First up, the driving position is excellent, with generous visibility to all four corners and great pedal placement, at least in left-hand-drive form. There are also new seats, which are both better formed and provide more support than those of the old model. The added accommodation is immediately noticeable; the increase is not huge, but it serves to make the new Audi a more pleasant place in which to travel than its predecessor.
The various prototypes we drove all featured Audi’s active instrument display, which provides excellent clarity. The dashboard is to be commended for its overall simplicity and high level of quality. We also got to try the head-up display unit, which is making its debut as an option on the A4 along with features such as an 8.3in monitor, an inductive charging pad for mobile phones, sensor control opening of the luggage compartment on Avant models, a Bang & Olufsen sound system, tablet-based rear seat entertainment and the latest version of the German car maker’s Multi Media Interface (MMI) system that features an LTE internet connection.
The front-wheel-drive A4 2.0 TFSI Ultra is one of two models to run a turbocharged 2.0-litre four-cylinder petrol engine. The most economical of all new petrol-powered A4 models, it replaces the previous A4 1.8 TFSI, which used an older turbocharged 1.8-litre engine that is set to be phased out across the Audi line-up.
The message with the new engine is that downsizing is not the only alternative in the search for lower CO2 emissions. Among its developments is a revised Atkinson cycle combustion process with a compression ratio raised to a high (by petrol engine standards) 11.7:1 and a newly developed exhaust manifold. Power is up by 19bhp at 187bhp, while torque remains the same as before at 234lb ft.
The longitudinally mounted powerplant comes mated to a standard six-speed manual gearbox, although the prototype put at our disposal used an optional seven speed S tronic dual-clutch automatic unit. So configured, the A4 2.0 TFSI Ultra is claimed to return 58.9mpg combined in saloon guise, endowing it with average CO2 emissions of just 109g/km – figures that better those of the new A4 1.4 TFSI entry-level model, no less.

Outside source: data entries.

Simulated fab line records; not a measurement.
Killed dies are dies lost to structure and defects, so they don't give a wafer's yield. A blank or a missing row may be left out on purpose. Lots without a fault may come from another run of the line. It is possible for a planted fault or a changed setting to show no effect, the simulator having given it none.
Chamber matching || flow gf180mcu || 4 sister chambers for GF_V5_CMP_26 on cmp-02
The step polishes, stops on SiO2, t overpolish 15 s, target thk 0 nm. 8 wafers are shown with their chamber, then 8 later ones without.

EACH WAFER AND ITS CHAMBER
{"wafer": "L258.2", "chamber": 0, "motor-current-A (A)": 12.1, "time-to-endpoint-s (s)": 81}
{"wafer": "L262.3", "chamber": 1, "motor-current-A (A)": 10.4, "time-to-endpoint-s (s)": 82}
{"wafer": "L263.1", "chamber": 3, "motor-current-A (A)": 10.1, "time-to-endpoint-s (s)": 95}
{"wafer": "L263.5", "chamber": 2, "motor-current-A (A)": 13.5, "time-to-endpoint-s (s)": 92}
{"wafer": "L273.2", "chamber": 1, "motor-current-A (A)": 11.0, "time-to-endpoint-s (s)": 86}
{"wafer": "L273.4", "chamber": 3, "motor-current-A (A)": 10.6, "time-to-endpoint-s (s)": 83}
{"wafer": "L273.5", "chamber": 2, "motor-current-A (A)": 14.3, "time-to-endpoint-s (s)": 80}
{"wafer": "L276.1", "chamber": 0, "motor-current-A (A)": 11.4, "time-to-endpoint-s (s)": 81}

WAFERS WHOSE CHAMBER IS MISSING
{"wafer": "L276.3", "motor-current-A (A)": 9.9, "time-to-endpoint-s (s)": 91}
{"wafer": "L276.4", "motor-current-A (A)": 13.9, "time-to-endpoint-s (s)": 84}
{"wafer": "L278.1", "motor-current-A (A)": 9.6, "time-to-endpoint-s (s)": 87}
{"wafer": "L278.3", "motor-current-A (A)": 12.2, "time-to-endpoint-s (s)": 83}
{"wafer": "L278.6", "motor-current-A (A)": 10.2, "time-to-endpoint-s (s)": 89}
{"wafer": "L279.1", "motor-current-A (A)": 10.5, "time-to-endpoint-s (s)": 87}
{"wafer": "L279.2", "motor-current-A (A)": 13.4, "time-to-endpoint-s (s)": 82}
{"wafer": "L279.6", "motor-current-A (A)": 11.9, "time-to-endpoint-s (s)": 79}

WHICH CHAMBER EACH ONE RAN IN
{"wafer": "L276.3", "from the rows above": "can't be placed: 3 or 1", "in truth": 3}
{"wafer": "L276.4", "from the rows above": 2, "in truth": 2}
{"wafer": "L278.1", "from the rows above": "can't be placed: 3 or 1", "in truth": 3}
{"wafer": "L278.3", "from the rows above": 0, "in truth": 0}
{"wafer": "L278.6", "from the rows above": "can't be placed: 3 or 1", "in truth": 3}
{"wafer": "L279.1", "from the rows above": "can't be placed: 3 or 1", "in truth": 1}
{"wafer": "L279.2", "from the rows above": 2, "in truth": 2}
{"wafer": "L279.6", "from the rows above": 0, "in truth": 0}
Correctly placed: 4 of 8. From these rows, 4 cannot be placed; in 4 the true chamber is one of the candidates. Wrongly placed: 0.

The new petrol unit fails to propel the A4 with the same sort of conviction or low-end urgency as the four-cylinder diesel engine we also tried. Nevertheless, it is smooth and willing to rev. Audi quotes a 0-62mph time for the A4 2.0 TFSI of 7.3sec, bettering that of the old CVT-equipped A4 1.8 TFSI by 1.0sec. Top speed is put at 149mph, up from an earlier 140mph.
As a measure of the added efficiency brought by a claimed drag co-efficient of 0.23, along with reduced mechanical drag and lower rolling-resistance tyres, the A4 2.0 TFSI is claimed to roll 450 metres further than its predecessor from a speed of 80mph. That’s a distance of over four football fields.
The steering, a speed sensitive electro-mechanical set-up, is lighter in nominal weighting than before in Comfort mode but also proved to be quite accurate. The initial sharpness of the previous A4's rack has been traded for a noticeably more progressive action across the first quarter turn of lock, giving the new model a more natural feel in most situations. We’d still like more feedback, but it is nevertheless a big improvement.
The same can be said of the dynamic properties, which have been dramatically improved. There is now a greater subtlety and fluidity to the A4, which not only makes it more accommodating but also a good deal more entertaining over any given road than the car it replaces.
The transformation can be traced to the newly developed body structure, which Audi technical chief Ulrich Hackenberg describes as not only being lighter but also significantly more rigid than that used by the old A4. Further gains have been made with the adoption of new integrated cast aluminium front suspension towers that, he says, allow road shock to be dispersed with greater effectiveness than before.
As a result, the new model receives softer springs and more progressive damper rates than its predecessor right across the line-up. The roll bars have also been upgraded, with the diameter up by 4mm in certain cases. The elastokinetic properties have also been heavily revised with bushings that are described as providing greater initial bump absorption.
Audi says it looked at providing the new A4 with an optional air spring suspension like that offered on the latest Mercedes C-Class. However, the gains made with the standard underpinnings are such that Hackenberg decided against it. “The new platform can easily be adapted for air suspension, but it is not planned," he said. "Not yet, anyway.”
The upshot is a significantly improved ride. The prototypes of the new A4 we drove felt more settled over a variety of surfaces than we remember the old model ever being. This is especially noticeable at lower speeds, where added compliancy has brought enhanced comfort. The new car is occasionally caught out by transverse ruts, which tend to induce a nasty thump from the front end at higher speeds, but for the most part the mid-range Audi proves a much smoother riding proposition than its predecessor.
Equally as impressive is the handling. The more natural feel to the steering happily extends to the cornering nature of the new A4. Of particular note is the roll stabilisation, which was exemplary on the early examples we drove. The softer springs allow more lean than with the old A4, but deft damping qualities introduce greater progression to the body movements.